Imagine walking into a shop (for free) and being given a pair of trousers (for free) but being told you'll have to pay a subscription fee if you want the zipper. Welcome to the world of in-app purchases.

Screenshot App Store In-App Purchases
Image: Screenshot Apple App Store

In-app purchases have had some pretty bad press over the years.

Among the worst has been the allegation that in-app purchases (IAPs) encourage - if not, lure - unwitting kids into running up their parents' credit card bills by purchasing extras within the games they play on their parents' phones and tablets.

It has happened. Parents could spend a little more time actually parenting if they really want to avoid such nasty surprises at the end of the month. But it has happened.

The situation has led US-based computer maker Apple to rename a button on its App Store. It used to be called FREE - it's now called GET - presumably to warn people they can "get" now - and pay later. But pay, they will, for the full version of the app or a host of all-enticing extras, like special swords or "cheat tips."
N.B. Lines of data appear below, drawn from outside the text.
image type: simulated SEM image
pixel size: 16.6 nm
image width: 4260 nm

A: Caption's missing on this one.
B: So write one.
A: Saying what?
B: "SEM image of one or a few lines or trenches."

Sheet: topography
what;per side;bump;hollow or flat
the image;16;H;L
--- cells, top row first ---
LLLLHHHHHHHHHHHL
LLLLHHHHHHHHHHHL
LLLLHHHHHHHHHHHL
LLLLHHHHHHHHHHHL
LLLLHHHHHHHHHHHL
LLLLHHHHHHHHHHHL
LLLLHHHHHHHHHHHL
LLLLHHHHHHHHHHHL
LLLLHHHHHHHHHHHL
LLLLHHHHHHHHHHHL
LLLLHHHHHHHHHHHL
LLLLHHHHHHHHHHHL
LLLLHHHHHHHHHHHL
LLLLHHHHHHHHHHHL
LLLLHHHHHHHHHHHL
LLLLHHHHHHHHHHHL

This applies to all apps - games, and more "serious" software, too.

Which is just as well, because the greatest target of IAPs are the card holders themselves: those of us who like to spend serious money on apps when perhaps we should know better (mea culpa).

"That's the standard now," says Olivier Bernard of app analytics firm App Annie.

Screenshot App Store In-App Purchases
Image: Screenshot Apple App Store

"It's: 'Try our product and if you like it, please purchases from it. Our data shows 95 percent of worldwide revenues were from freemium apps in 2014 on iOS [Apple's mobile operating system]."

Designed by tech

A freemium app - a business model almost unique to the tech industry - is not exactly what it says on the tin.

Coming from the old school, I'm (easily) led to believe that wherever I see the word "free" I'm going to get something for free. And to an extent, the freemium business model does offer consumers something for free. Some would say a lot.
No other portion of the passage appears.